Saudi Arabia approved a program that offers permanent residency for some foreigners, the latest sign of how the quest for non-oil revenue is prompting Gulf Arab countries to rethink the role of expats in their societies.
Under the law, which allows foreigners to own property, those eligible can apply for an indefinite stay or a one-year renewable residency, according to the official Saudi Press Agency. The government will detail the program’s rules within 90 days.
The announcement is a landmark move in a region where many expats are subject to some of the world’s most restrictive residency rules, including the need for a local sponsor and permission to leave the country. The United Arab Emirates approved a plan to allow wealthy foreigners to apply for a 10-year stay, while Qatar passed a law that would grant some permanent residencies.
The Saudi move’s biggest beneficiaries will be thousands of wealthy Arabs, some of whom resided in the kingdom for decades “without being able to as much as own the homes they live in,” said Mazen Al-Sudairi, head of research at Al Rajhi Capital.
Millions of expats have greased the wheels of Gulf economies for decades as nationals flocked to high-paying government jobs and enjoyed generous state benefits. Yet the idea of allowing them to lay roots has been sometimes viewed as a threat to national identities in debates that echo current anti-immigration rhetoric in the West.
While Saudi Arabia is seeking to encourage the affluent to stay, monthly fees imposed on foreign workers and their families, along with sluggish economic growth, have prompted hundreds of thousands to leave the country. The levy is designed to encourage private businesses to hire Saudi nationals.
The idea for a long-term Saudi residency program was first floated in 2016 by Crown Prince Mohammed bin Salman as a part of his plan to reduce the economy’s reliance on oil. The scheme will attract investors and enhance the economy’s competitiveness, Minister of Commerce Majid Al Qasabi said.
The program would not abolish the sponsorship system, only exempting certain privileged foreigners from it. They’ll be allowed to invest and buy residential, commercial or industrial property, according to local media.

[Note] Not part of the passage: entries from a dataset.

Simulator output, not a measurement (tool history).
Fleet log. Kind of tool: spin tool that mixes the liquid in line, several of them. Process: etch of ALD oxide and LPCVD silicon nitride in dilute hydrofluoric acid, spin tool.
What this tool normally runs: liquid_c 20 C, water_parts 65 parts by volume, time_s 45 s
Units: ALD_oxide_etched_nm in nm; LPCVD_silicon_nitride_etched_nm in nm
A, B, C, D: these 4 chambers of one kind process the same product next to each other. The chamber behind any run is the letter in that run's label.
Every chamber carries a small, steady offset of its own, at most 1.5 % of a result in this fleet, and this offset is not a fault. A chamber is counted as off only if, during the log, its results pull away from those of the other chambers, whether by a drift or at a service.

The system is a "step in the right direction" rather than a "permanent solution," said Nasser Saidi, president of Nasser Saidi & Associates and former chief economist at the Dubai International Financial Centre.
"If you really want to move forward and innovate, the whole sponsorship system needs to be abolished," he said. "Only then you’ll have a truly dynamic economy and people would want to invest in the country instead of sending their money back home."